Procesing big data with Vaex, dataframes and no clusters

Accepted

Data is getting bigger and bigger, making it almost impossible to processed it in desktop machines without using a full clusters infrastructure, limiting experimentation. A way to archive this is using Vaex, Python library, with a similar syntax to Pandas, that help us to work with large data-sets in machines with limited resources were the only limitation is the size of your hard drive.


Type: Charla estandard, 25 minutos

Level: Medium

Speakers: Marco Carranza

Speakers Bio: Entrepreneur, technical lead and co-founder of TeamCore Solutions. For the last 7 years we have been building solutions for the retail industry, using the state of the art machine learning algorithms and processing huge amounts of data of our customers from multiple countries from Latam.

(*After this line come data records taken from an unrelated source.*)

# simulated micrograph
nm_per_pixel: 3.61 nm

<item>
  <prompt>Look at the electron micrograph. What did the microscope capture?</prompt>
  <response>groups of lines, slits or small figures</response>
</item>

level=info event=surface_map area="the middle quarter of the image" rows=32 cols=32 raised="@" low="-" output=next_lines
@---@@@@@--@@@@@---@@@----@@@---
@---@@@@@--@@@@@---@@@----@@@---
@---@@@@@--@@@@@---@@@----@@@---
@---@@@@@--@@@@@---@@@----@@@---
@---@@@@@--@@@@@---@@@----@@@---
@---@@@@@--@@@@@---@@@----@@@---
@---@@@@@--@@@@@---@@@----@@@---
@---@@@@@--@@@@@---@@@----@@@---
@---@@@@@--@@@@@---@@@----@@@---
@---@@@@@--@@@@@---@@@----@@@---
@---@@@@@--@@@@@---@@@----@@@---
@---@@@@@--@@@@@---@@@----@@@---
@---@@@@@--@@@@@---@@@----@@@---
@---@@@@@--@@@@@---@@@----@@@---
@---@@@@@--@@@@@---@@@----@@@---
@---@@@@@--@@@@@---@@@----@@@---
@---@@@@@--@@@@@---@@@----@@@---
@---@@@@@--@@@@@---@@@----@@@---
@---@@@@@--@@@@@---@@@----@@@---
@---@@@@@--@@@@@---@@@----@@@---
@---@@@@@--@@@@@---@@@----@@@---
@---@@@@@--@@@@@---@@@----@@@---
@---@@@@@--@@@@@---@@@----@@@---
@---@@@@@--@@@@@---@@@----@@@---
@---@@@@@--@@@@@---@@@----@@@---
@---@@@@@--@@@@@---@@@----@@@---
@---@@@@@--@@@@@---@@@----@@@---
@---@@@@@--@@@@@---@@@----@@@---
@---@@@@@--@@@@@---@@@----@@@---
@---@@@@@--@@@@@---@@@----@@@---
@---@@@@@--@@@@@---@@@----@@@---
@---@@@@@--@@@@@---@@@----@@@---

Time: 15:00 - 15:30 - 12/06/2019

Room: D

Labels: vaex pandas big data apache arrow

Description

Nowadays data is getting bigger and bigger, making it almost impossible to processed it in desktop machines. To solve this problems, a lot of new technologies(Hadoop, Spark, Presto, Dask, etc.) have emerged during the last years to process all the data using multiple clusters of computers. The challenge is that you will need to build your solutions on top of this technologies, requiring designing data processing pipelines and in some cases combining multiple technologies. However, in some cases we don't have enough time or resources to learn to use and setup a full infrastructure to run a couple experiments. Maybe you are a researcher with very limited resources or an startup with a tight schedule to launch a product to market. A way to archive this is using Vaex, Python library, with a similar syntax to Pandas, the help us to work with large data-sets in machines with limited resources were the only limitation is the size of your hard drive. Vaex provides memory-mapping, so it will never touch or copy the data to memory unless is explicitly requested.